“Out of Egypt”: Rules for Sacrifice
“A picture is worth a thousand words.”
There’s quite a bit of truth to that idiom, isn’t there? If you have ever assembled a piece of furniture with a name you cannot pronounce from a Swedish furniture manufacturer, you know it to be true. Paragraphs of well-written prose could not capture the clarity of a well-drawn image of how to attach “Legs A” to “Body F” with “Screws AA,” “Washers AB,” and “Nuts AC.” There is just something about seeing something, although that is not to say there isn’t an important place for the written word (I am an editor and writer after all!).
God, of course, knows this better than anyone. That is, after all, why He gave us Jesus—so that we might see and behold Him (John 14:9; Heb. 1:1-3). Jesus was the perfect picture of our perfect Father being perfect God Himself. But God was in the picture business long before Jesus was born. You are teaching The Gospel Project, so you know this! This week, we encounter a beautiful and power picture of salvation through Jesus in the sacrificial system and the Day of Atonement.

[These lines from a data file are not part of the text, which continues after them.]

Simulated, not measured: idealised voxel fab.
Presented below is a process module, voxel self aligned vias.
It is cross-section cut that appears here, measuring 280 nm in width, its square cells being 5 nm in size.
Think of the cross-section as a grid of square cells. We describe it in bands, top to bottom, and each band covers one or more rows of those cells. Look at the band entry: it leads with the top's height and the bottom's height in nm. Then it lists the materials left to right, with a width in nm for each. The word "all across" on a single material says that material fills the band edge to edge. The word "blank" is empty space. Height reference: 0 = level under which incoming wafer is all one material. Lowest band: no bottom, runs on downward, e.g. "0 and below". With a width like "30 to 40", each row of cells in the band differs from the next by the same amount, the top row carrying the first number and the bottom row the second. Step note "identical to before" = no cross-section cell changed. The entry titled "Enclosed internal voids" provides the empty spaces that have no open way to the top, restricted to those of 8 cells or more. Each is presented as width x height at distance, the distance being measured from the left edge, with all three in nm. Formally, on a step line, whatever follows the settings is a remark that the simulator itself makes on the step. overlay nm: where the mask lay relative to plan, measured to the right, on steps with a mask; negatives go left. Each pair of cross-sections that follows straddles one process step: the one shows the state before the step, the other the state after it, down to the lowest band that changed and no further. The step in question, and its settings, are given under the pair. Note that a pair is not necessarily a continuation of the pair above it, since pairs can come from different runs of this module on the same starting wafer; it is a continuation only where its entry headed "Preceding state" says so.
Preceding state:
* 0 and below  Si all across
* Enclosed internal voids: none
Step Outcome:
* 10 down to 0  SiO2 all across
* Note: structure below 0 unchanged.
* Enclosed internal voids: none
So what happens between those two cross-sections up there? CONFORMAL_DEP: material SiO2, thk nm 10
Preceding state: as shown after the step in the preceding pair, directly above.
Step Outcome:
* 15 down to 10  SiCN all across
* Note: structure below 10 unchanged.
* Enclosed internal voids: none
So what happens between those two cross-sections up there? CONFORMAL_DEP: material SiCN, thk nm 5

The Pure Priest (Lev. 16:3-7,11-14)
The Day of Atonement, or Yom Kippur in Hebrew, was the one day a year when God called on His people to make corporate sacrifices to atone for their sins. Of course, the people were to make individual sacrifices throughout the year as outlined in the first few chapters of Leviticus, but this was a day when all of God’s people gathered to witness God’s plan to provide forgiveness.
It’s not difficult to imagine the seriousness of this day. God detailed how the day was to be carried out, but even more than that, it was not a secret that the High Priest, Aaron in this case, could only enter the most holy place in the tabernacle on this one day of the year lest he die. The seriousness was further heightened by what Aaron had to do first, make sacrifice for himself so that he might be purified and be an acceptable priest and intermediary for God’s people.
After bathing, Aaron was to put on a linen tunic and then sacrifice a bull for his sin. Only then was he to proceed to follow God’s instructions regarding the two goats. We know that the imagery of this day was layered. On one layer, this all pictures the forgiveness of sin, but it is more than that. It pictures the way God would forgive His people of sin through Jesus. Jesus is the great High Priest who would come to make a one-time sacrifice for humanity. Aaron had to be purified before he could serve as an intermediary, an act he would have to repeat every year because of his sinfulness. Jesus, however, is the perfect intermediary, the pure priest, who did not need to make sacrifice for His own sin because no sin could be found in Him.
The First Scapegoat (Lev. 16:8-10,15-19)
The Day of Atonement then continued with the sacrifice of the first goat. This goat was to be seen and understood as a substitute sacrifice taking on the death that God’s people owed because of their sin. The wages of sin are death (Rom. 6:23). Death is owed and death must be paid. But we also know that the death of a goat was not sufficient to atone for sin; human death was owed (Heb. 10:4). This act during the Day of Atonement looked forward to the greater sacrifice, the substitutionary atonement that Christ Jesus would provide. Millions of goats could not satisfy the punishment a single person owed God, but Jesus’ death would be more than sufficient.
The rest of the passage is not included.